Politics is a branch of social science that deals with the action of governments. It refers to the established systems and structures through which the government executes its governing role and the process that create these structures. Politics will dominate in political entities such a nation. The process through which a country elects its government is political in nature. Moreover, the government runs on certain policies that govern its actions. These policies are often unwritten but they affect the whole public under the jurisdiction of the government. The intersection between public policy and the study of politics happens in two ways. Foremost, the institutions that establish and implement public policy are political in nature. Additionally, the process of instituting and effecting public policy is also political (Campbell, 2002). Secondly, the political nature of public nature makes it prone to influence from political figures. This explains why certain public policies echo a politician’s sentiments rather than the public’s opinion. Public policy is henceforth deeply ingrained within the study of politics.
The term politics, in this context, refers to the means and methods through which public policy is formulated, implemented, and evaluated. A simple analogical description of politics would be the engine of public policy. Without politics, public policy will stall and where it doesn’t only a few members of the public would be included in the policy rather than the whole public.
Making public policy without politics can be likened to making a car run without an engine. It can work but not sustainable and effective. A good example is in dictatorial regimes where public policy is not public at all but the opinions of a select few. To enjoy the complete benefits of public policy, it is required that it be made within the confines of politics. This position is based on the fact that the public policy process is political in nature. This process involves policy formulation, implementation, and evaluation (Makinde). Policy formulation is the process through which public policy is made and gazetted. The process resulting in policy formulation involves several political players like the judiciary, legislature, and the executive. Each plays a vital role in ensuring that the policy is in tandem with the public’s desires. Making public policy without politics would mean ignoring any of these political players which would be detrimental.
The second stage in the public policy process is policy implementation. This involves tasking the relevant bodies with appropriate instructions, powers, and authorities with which to effect the public policy. This process is equally political since it involves clearly outlining the authority structure and the distribution of powers. Politics also defines the end goal of the implementation process. Politics will also ensure that the process is well scrutinized to ensure that all relevant opinions are inclusive.

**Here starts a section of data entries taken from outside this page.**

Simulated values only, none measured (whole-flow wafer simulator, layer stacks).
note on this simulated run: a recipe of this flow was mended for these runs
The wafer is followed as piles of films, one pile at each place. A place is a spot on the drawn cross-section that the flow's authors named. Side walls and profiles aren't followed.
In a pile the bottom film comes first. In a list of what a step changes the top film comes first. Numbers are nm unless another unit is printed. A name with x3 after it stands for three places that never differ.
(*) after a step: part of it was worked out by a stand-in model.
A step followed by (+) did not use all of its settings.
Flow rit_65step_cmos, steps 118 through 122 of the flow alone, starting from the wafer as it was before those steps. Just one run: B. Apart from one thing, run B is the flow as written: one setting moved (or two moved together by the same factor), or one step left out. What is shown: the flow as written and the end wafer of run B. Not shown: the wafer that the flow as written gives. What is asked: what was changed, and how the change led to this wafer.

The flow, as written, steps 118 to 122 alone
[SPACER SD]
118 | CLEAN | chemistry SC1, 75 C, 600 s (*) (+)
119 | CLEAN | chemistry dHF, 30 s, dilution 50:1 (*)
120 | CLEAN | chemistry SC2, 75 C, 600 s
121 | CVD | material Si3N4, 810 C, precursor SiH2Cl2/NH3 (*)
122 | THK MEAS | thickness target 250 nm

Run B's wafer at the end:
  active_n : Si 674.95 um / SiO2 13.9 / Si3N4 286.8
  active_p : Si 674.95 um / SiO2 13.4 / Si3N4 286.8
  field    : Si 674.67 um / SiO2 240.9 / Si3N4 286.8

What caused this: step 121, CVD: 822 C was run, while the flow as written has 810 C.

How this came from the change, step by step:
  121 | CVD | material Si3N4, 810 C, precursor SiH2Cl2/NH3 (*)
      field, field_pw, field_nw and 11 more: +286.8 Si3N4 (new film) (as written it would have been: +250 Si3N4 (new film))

Lastly, upon completion of the implementation phase, the policy evaluation stage sets in. Policy evaluation is concerned with ensuring that the outcome of the implementation process suits the public’s requirements before the institution of the policy. At this juncture, an independent body is tasked with ensuring that misuse and mismanagement were absent during the implementation stage and that the results are both acceptable and sustainable. This is probably the most vital phase of the public policy process since it’s the most anticipated stage by the public. Excluding politics from this stage would be pointless since it means excluding the cause of the problem from the solution to the problem.
Campbell, J. L. (2002). Ideas, politics, and public policy. Annual review of sociology, 28(1), 21-38.
Makinde, T. Interface between Politics and Public Policy: A Relationship of Inseparableness.